The Federal Open Market Committee’s (FOMC) 19-20 September 2017 meeting has left short-term interest rates unchanged, increasing probability of a December rate hike. As expected, Fed Chair Janet Yellen has also announced that the Fed will begin unwinding its balance sheet.
Fed likely to increase rates in December
Fed rate ‘dots’ – which indicate where policymakers believe policy rates should be at the end of each year – showed more support than expected for a third rate hike in 2017: 12 Fed officials still want to hike at least once more in 2017 and no officials joined the four who in June were already calling for two hikes in 2017.
This – together with Chair Yellen’s characterisation of recent lower-than-expected inflation as transitory in the press conference – increases Citi’s confidence that the FOMC will increase rates in December.
But the more important inflation outlook came from Chair Yellen’s statements at the press conference, which characterised the recent run of weak core inflation data as "primarily reflecting developments not related to broad economic conditions". Rather – in Yellen’s view – many of the factors that have weighed on inflation are "idiosyncratic" and will "fade away". This is in line with Citi’s views.
US equities took the prospects of another rate hike in 2017 in their stride. The Dow Jones Industrial Average (DJIA) increased 0.2% to 22,413 and the S&P 500 Index gained 0.1% to 2,508. Citi analysts have a neutral outlook on US equities within a diversified portfolio. While corporate earnings are expected to grow 9% in 2018, current valuations at 20x 2017 price-to-earnings ratio look stretched.
The US 2-year and 10-year Treasury yields moved four and three basis points higher respectively as the market priced in a faster pace of hikes. The probability of a 2017 December rate hike increased from around 50% a week ago to 65%. Citi analysts expect the 10-year US Treasury yield to end 2018 at 2.75%. As yields move higher, this could raise volatility in selected bond sectors. In particular – while Citi analysts remain moderately overweight on US high-yield corporate bonds, with spreads at post-crisis lows – income-seeking investors can consider diversifying into emerging-market debt, US investment-grade corporate bonds, non-agency residential mortgage-backed securities and high-dividend-yielding European equities.
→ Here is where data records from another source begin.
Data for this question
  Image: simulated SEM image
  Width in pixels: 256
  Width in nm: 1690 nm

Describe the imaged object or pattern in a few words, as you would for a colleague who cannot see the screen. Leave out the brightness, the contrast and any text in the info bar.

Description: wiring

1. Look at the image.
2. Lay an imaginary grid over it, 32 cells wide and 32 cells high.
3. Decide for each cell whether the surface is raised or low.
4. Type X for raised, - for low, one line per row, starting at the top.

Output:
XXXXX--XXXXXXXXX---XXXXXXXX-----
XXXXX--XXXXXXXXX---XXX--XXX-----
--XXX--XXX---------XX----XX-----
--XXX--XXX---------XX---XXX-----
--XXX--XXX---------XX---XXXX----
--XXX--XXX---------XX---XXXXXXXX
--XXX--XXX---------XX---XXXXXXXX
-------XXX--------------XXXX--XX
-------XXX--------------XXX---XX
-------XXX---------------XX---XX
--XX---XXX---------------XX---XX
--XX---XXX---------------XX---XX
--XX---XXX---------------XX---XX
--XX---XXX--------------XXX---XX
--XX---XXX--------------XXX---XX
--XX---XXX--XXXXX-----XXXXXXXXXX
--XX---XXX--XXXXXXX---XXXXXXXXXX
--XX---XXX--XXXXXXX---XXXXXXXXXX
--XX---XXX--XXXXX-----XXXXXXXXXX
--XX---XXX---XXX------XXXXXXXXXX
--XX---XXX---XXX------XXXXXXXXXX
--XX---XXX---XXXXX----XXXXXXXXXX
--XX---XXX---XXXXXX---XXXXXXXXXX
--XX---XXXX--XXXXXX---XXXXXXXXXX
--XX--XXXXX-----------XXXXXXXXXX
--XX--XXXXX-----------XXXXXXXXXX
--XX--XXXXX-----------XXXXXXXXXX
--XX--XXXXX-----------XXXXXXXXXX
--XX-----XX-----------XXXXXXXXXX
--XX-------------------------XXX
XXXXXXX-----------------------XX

While the dollar index appreciated 0.8% after the Fed meeting, investors may want to temper their longer term outlook for the US dollar. While the dollar can still rally in the short-term on the back of quicker progress on US tax reforms or heightened geopolitical risks, Citi analysts believe that the longer term trend for the dollar is down. This comes about as the US economy runs persistent and larger twin deficits and the momentum in other foreign economies pick up. Citi analysts’ subdued outlook for the dollar is one of the factors underpinning Citi’s positive outlook for emerging-market assets.